A fugitive drug dealer today admitted being part of a gang who trafficked millions of pounds worth of cocaine and heroin.
Paul Graney worked for Michael Barlow – a drug lord who holidayed in Dubai but also gifted dirty cash to churches and community projects.
Barlow, then 34, jetted off to the United Arab Emirates and Spain, and blew ill-gotten gains at Harrods and on designer shoes for his mistress.
The rail recruitment boss made donations to St Francis Xavier and St Peter's Catholic churches and Shrewsbury House youth club in Everton.
But, unknown to Barlow, police were filming his gang in a luxury apartment turned drugs factory, and listening to him chatting in his BMW.
The mastermind – whose jail sentences totalled 16 years – even bragged on the phone: "We're up to our eyebrows. We're swimming in gear."
Barlow was jailed alongside his right-hand man Joseph Graney, then 31, and trusted subordinate Alan Foster, then 43, in November 2016.
Since July that year two other suspected members of the gang – Joseph's twin brother Paul, and Liam Mills – were thought to be at large.
Paul Graney, 35, of Snowdon Lane, Vauxhall, was extradited from the Netherlands last month and today appeared at Liverpool Crown Court.
Appearing via video link from HMP Altcourse, he admitted conspiring to supply both cocaine and heroin between May and November 2015.

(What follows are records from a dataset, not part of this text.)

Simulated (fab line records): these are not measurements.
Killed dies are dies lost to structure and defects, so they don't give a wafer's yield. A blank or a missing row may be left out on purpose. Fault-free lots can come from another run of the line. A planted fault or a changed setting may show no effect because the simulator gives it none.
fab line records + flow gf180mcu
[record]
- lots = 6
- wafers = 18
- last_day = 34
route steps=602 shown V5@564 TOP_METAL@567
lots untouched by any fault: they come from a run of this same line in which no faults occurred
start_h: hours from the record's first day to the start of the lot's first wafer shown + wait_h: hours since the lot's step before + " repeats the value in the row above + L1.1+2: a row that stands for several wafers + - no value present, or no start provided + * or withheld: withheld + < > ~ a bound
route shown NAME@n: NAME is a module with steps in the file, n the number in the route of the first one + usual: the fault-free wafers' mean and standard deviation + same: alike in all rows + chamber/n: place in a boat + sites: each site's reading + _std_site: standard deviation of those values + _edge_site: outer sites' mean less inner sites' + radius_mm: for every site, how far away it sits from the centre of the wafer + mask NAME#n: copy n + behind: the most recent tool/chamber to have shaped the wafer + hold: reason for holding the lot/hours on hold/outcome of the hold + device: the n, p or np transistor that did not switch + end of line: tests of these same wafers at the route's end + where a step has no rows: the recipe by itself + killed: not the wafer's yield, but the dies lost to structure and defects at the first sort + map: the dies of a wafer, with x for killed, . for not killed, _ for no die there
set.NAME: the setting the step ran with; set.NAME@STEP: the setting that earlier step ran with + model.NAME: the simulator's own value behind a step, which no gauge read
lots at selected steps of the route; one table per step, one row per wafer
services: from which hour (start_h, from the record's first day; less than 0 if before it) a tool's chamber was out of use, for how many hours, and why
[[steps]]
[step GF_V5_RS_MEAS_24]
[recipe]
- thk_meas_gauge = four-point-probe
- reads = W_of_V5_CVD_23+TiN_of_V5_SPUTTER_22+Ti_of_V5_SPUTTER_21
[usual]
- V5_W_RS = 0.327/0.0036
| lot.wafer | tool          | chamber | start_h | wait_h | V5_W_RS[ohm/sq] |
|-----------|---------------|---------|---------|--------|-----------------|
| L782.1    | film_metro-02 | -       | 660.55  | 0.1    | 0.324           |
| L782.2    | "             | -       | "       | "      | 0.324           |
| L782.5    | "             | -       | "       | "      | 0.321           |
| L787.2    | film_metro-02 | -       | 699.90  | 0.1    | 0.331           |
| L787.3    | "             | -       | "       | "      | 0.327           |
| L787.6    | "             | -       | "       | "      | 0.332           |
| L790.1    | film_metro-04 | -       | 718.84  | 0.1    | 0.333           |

Prosecutors then revealed he has been serving a prison sentence in Holland for matters including more drugs offences.
Martin Reid, prosecuting, said video footage showed his involvement in the 2015 drug plots "towards the latter end".
However, the barrister said he didn't have details about other crimes Paul Graney committed while on the run.
Mr Reid said he was serving a sentence in Holland when extradited and "further foreign enquiries" were required.
Julian Nutter, defending, asked Judge Louise Brandon to take into account not only the fact he "fled the jurisdiction", but also that he had already served a prison sentence – suggesting the two may "cancel each other out".
He said: "As I understand the position it's passport offences and offences arising out of how comes it he was able to avoid the authorities in the Netherlands."
Mr Reid said there was also mention of "drug offences" in the Netherlands.
Police seized Audis, motorbikes, drugs and thousands of pounds in dawn raids on July 14, 2016, following a joint investigation with the National Crime Agency (NCA) into Barlow's operation.
Police bugged the gang's rented flat at Waterside Apartments in Princes Dock, where a camera hidden in the ceiling recorded Barlow, Joseph Graney and Foster.
It showed hundreds of thousands of pounds on a counting machine and regular kilo-sized white blocks of Class A drugs.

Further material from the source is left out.